Not even kidding. Air attack, anal acoustics, after dinner mint-- whatever you want to call it. I did it. Seriously, I'm not even sure why he hasn't dumped me yet.
It wasn’t the silent kind or the one you can pass off on the dog or the house settling or something. It was a rip resembling a ketchup bottle almost empty.
Kind, sweet Cowboy said nothing and feigned sleep.
I'm in the clear, I thought, unmoving, pretending to snooze and promising to yodel for Jesus if only to keep the smell away.
Cowboy didn’t say anything that morning. He went to work and I too did my... business.
But Cowboy's generosity lasted only until evening when he met me for burgers and quizzed me on the after-effects of our shrimp dinner the night before.
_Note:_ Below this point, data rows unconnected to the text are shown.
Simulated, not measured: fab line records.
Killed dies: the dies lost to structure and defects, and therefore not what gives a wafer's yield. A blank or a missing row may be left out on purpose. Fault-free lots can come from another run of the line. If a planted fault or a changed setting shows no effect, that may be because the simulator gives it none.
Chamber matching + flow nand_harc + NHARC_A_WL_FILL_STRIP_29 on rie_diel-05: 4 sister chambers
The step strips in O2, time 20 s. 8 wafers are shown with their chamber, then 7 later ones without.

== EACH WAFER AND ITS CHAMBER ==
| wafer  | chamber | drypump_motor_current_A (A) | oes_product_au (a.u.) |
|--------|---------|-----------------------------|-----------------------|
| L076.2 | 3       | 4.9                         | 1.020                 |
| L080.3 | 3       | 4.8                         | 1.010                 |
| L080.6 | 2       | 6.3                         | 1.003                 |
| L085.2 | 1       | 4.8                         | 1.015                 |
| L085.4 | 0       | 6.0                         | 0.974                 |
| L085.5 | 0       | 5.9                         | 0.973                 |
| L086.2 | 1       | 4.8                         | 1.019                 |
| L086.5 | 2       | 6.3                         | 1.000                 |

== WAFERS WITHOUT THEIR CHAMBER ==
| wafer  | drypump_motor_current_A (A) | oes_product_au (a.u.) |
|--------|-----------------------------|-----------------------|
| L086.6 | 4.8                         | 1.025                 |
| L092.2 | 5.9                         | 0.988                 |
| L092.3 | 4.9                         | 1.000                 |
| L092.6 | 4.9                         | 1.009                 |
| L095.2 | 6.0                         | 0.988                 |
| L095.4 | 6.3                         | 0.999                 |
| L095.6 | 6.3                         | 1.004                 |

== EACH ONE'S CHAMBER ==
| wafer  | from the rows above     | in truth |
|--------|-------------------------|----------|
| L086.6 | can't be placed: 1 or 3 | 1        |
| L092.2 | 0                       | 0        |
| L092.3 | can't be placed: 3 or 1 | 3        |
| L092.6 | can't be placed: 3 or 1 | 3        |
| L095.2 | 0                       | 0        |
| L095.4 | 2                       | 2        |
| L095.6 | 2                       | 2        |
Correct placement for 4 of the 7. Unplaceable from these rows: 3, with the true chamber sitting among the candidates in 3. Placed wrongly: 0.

"I've been gassy all day," he said. "Did you feel that way too?"
That’s the thing about boys. They can totally toot and the world applauds. But should a lady break wind, you might as well give her facial hair and remove her uterus. She is no longer female.
"NO," I said, a little too eagerly. "But maybe that's because I ate a handful whereas you consumed ohh... the entire Pacific Ocean."
"Maybe," he said.
So later, just as our food arrived and our starving bodies could re-nourish, Cowboy blows the gasket.
“So last night, I don’t know if you remember, but I think I heard you...”
Horrified and no longer hungry, I blamed the cat. I blamed the bed spring. I even blamed a drive-by shooting. But since his grandmother lives near nothing, he knew it wasn't true.
"You don't have to make a stink about it," he said. "I thought this was proof of our comfort with each other. Why are you so embarrassed?"
"You couldn't be a gentleman and not mention it?" I asked. "I would never do that to you. I would NEVER-EVER-NOT-IN-A-MILLION-YEARS-HERE,-AT-HOME-OR-IN-MY-BLOG tell anyone something like that. I don’t even SAY the word ‘fart.’ Musical butts belong unspoken."
"Sorry..." he said.
I shouldn't blame him. Where he comes from, parents teach their children to pull fingers and belch the ABCs.
Many people may blush or say "excuse me." But at the sound of oral and anal emissions, one local 2-year-old instead says "beeeep." Which is funny and cute until men in their 30s fart out loud ON PURPOSE just to hear the child’s response.
I'm pretty sure the only other human to hear such a babel from my backside is my brother. And since we’re getting all share-y here, I should probably tell you that back then, I did it on purpose, and... on his head. Sorry brother.
And from my mom, who said her coworkers had a conversation about colon calamities and how they were such a faux pas. Well, ladies, it’s time to be silent no longer. We will pass gas and men will hear it.
So I tooted. And then I blogged about it. It’s like my generation’s way of burning bras.
So dear readers, it’s time to air it out, shoot the shit, make cheese. Are women still feminine if they fart? What if they just TALK about farting? Do you pass gas in front of your man or does your lovely lady launch a wiffer in front of you? And if so, is it cute, gross, sexy? What do you think?